OsXml : Publishing Open-Source Code

by Christopher Diggins

Related link: http://www.osxml.org

If you have used open-source code as much as I have, you have probably come to the same realization: the wheel has been reinvented thousands of times, and it is rarely round.

Colorful analogies aside, my point is that most, but not all, open-source code sucks. The majority of open-source code, is untested, unproven, and redundant. I would estimate from my own experiences that for every 1 line of good open-source code there are 9 lines of bad copies of the original. Often these copies occur coincidentally because the coders don't know the originals exist. Or the programmers don't understand the issues that went into making the mature/stable code the way it is today. Mature code is almost never as pretty as naive first versions.

I propose that by using a standardized method of publishing open-source code, such as through an XML schema, it can become easier for people to publish, find, evaluate, and use open-source code. I believe this would reduce redundancy and improve open-source quality.

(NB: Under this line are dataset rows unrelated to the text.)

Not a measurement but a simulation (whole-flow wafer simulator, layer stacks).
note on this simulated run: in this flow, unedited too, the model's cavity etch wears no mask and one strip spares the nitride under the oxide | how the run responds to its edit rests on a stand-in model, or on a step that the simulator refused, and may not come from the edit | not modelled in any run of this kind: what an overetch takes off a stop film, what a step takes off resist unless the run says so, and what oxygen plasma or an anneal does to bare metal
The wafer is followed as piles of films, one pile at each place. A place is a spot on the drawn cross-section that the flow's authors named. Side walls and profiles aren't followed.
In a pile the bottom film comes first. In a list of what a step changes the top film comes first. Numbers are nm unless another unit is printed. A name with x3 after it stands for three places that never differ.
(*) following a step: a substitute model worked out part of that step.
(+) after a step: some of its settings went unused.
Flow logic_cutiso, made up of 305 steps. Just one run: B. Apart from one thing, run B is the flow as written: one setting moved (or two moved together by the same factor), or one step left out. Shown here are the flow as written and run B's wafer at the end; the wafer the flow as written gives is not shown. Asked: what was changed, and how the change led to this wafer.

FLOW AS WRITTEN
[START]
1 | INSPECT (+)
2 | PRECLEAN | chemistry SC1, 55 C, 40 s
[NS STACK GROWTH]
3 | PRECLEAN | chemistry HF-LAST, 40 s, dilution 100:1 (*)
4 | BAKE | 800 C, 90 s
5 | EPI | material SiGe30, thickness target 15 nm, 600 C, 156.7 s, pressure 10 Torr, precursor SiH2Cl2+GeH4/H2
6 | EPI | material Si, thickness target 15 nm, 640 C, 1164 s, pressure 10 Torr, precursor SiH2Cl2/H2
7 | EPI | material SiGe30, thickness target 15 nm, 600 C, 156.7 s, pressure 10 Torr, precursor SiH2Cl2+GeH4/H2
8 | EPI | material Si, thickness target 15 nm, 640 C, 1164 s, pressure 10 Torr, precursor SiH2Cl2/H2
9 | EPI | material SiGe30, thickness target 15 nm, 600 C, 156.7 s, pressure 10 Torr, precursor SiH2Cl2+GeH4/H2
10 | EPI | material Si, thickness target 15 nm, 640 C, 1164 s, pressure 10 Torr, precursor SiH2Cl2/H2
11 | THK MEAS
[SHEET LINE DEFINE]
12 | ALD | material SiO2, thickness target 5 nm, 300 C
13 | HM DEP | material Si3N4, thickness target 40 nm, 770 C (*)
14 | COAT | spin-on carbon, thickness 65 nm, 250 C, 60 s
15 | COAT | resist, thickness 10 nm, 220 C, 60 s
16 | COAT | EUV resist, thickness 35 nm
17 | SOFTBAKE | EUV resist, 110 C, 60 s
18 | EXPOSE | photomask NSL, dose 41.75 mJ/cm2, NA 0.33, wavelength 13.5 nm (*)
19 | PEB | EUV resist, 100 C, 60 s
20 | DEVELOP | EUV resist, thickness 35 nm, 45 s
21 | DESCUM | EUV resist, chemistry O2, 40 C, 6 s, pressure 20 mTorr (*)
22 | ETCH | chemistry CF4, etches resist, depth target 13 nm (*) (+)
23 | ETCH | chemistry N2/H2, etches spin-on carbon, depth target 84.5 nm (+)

My suggestion is a format called OsXml which is in a rough first draft stage. I would appreciate some help in trying to make this format viable.

Do you think OsXml, or something like it, could help improve open-source quality? What else can be done?


2005-11-08 08:29:39
Are you familiar with koders.com? It indexes and makes searchable a ton of open source code, including the stuff at sf.net.
2005-11-08 09:13:11
This looks very similar to DOAP (http://usefulinc.com/doap) . What differences and similarities does OsXml have to DOAP? In what circumstances would I use one instead of the other? Do we need both?
2005-11-08 09:44:19
Are you perhaps even suggesting the author sort of recursively makes that same mistake he's trying to find a fix for -- reinventing the wheel..?

.. a new redundant xml-format -- Often these copies occur coincidentally because the coders don't know the originals exist.


2005-11-08 13:15:27
Doap is intended to describe entire packages, whereas OsXml is intended for individual source files. There is also an issue of complexity, DOAP parsing is a nightmare, where OsXml is far simpler, using an attributeless subset of XML (XML--).
2005-11-08 13:19:02
Koders is good, but the technology could be much better. If there was more structure to how source files were published, searching and evaluating could be done more effectively. Right now the big problem is documentation and source is separate.
2005-11-09 07:37:17
"DOAP parsing is a nightmare". This is a joke, right? Get better tools rather than creating worse XML formats.

Getting a DOAP home page using Amara:

print doap_doc.Person.homepage.resource

Or using plain 4Suite

print doap_doc.xpath(u'd:Person/d:homepage/@rdf:resource')

Where's the nightmare? In addition, DOAP allows me to be reasonably internationalized. Getting the French descripton of the project:

print doap_doc.xpath(u'string(d:Person/d:shortesc[@xml:lang="fr"])')

As for "OsXml is intended for individual source files", I guess I'll worry about that when I care about that, but personally I think that such files are too closely tied to their context within a project to need individual "publishing". I can understand publishing code recipes, but that's a different matter, and DOAP is fine for that.

2005-11-09 08:39:39
""DOAP parsing is a nightmare". This is a joke, right? Get better tools rather than creating worse XML formats."

What is so much better about using slow, complicated and memory intensive components?Obviously the components are not of poor quality, but the XML specification is schizophrenic and horrendously complex, a true parser is neccessarily much slower than an XML-- parser. Or have you never written an XML parser? How many lines of code are the Amara and 4suite components? I am not going to want to embed Amara and a Python binding library into a C++ application just to parse a little bit of trivial meta-information, which happens to be needlessly complciated. Finally what is "worse" about using a strict subset of XML which is much easier to parse?